Clayton Shonkwiler PRO
Mathematician and artist
Symplectic Geometry and Frame Theory
/ag19
This talk!
Take Home Message
Symplectic geometry is a powerful set of tools which is useful for the study of frames
Frames
A frame in \(\mathbb{C}^d\) is an ordered spanning set \(\{\phi_1,\dots ,\phi_N\}\), which we often represent as a short, fat matrix
\Phi = \begin{bmatrix} \phi_1 | \phi_2 | \dots | \phi_N \end{bmatrix} \in \mathbb{C}^{d \times N}
Symplectic Geometry
Definition. A symplectic manifold is a smooth manifold \(M\) together with a closed, non-degenerate 2-form \({\omega \in \Omega^2(M)}\).

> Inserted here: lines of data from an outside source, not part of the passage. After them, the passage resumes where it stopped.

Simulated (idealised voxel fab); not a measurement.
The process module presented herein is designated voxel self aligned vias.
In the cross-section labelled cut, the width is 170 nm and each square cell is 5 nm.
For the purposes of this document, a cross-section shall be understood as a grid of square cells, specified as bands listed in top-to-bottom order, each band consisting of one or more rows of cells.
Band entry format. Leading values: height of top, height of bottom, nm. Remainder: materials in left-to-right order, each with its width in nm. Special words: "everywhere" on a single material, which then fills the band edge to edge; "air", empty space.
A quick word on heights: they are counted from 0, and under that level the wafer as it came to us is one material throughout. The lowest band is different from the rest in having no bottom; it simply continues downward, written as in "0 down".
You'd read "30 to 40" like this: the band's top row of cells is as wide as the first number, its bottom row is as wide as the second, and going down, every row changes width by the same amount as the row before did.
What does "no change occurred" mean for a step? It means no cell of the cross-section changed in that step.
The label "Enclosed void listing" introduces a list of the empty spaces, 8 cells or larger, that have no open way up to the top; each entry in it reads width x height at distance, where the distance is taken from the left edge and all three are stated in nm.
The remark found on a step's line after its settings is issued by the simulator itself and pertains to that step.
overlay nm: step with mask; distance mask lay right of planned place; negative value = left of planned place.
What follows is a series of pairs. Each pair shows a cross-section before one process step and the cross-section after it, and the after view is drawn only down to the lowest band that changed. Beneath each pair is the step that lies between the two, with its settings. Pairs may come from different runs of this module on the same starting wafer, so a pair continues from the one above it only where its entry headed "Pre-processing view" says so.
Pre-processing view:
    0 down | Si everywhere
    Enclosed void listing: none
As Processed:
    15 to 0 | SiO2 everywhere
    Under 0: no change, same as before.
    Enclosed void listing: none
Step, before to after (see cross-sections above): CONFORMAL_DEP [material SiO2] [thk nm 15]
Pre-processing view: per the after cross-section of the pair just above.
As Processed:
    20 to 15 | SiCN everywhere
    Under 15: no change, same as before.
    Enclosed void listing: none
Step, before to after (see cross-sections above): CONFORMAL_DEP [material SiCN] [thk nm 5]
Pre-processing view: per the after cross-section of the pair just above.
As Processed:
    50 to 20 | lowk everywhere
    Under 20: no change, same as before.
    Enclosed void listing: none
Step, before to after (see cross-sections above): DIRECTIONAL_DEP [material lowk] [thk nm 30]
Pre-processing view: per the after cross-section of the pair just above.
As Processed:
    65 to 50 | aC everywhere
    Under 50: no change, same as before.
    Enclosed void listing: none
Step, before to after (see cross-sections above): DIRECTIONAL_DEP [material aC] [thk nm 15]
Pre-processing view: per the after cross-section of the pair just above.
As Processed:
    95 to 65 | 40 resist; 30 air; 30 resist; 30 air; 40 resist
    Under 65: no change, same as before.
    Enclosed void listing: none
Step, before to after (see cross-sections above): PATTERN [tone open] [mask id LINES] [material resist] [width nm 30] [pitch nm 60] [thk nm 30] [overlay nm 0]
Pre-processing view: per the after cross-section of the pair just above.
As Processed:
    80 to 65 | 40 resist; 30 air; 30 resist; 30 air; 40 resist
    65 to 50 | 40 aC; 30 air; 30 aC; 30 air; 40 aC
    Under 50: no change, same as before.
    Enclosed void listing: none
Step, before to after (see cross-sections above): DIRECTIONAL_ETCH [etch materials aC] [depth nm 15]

Example: \((S^2,d\theta\wedge dz)\)
Example. \((\mathbb{R}^2,dx \wedge dy) = (\mathbb{C},\frac{i}{2}dz \wedge d\bar{z})\)
Any smooth (affine or projective) complex variety is a symplectic manifold.
Example. \((S^2,\omega)\), where \(\omega_p(u,v) = (u \times v) \cdot p\)
Example. \((\mathbb{R}^2,\omega)\) where \(\omega(u,v) = \langle i u, v \rangle \)
Example. \((\mathbb{C}^n, \frac{i}{2} \sum dz_k \wedge d\overline{z}_k)\)
dx \wedge dy \left( a \frac{\partial}{\partial x} + b \frac{\partial}{\partial y}, c \frac{\partial }{\partial x} + d \frac{\partial}{\partial y} \right) = ad - bc
Maps
If \(H: M \to \mathbb{R}\) is smooth, then there exists a unique vector field \(X_H\) so that \({dH = \iota_{X_H}\omega}\), i.e.,
dH(\cdot) = \omega(X_H, \cdot)
(\(X_H\) is called the Hamiltonian vector field for \(H\), or sometimes the symplectic gradient of \(H\))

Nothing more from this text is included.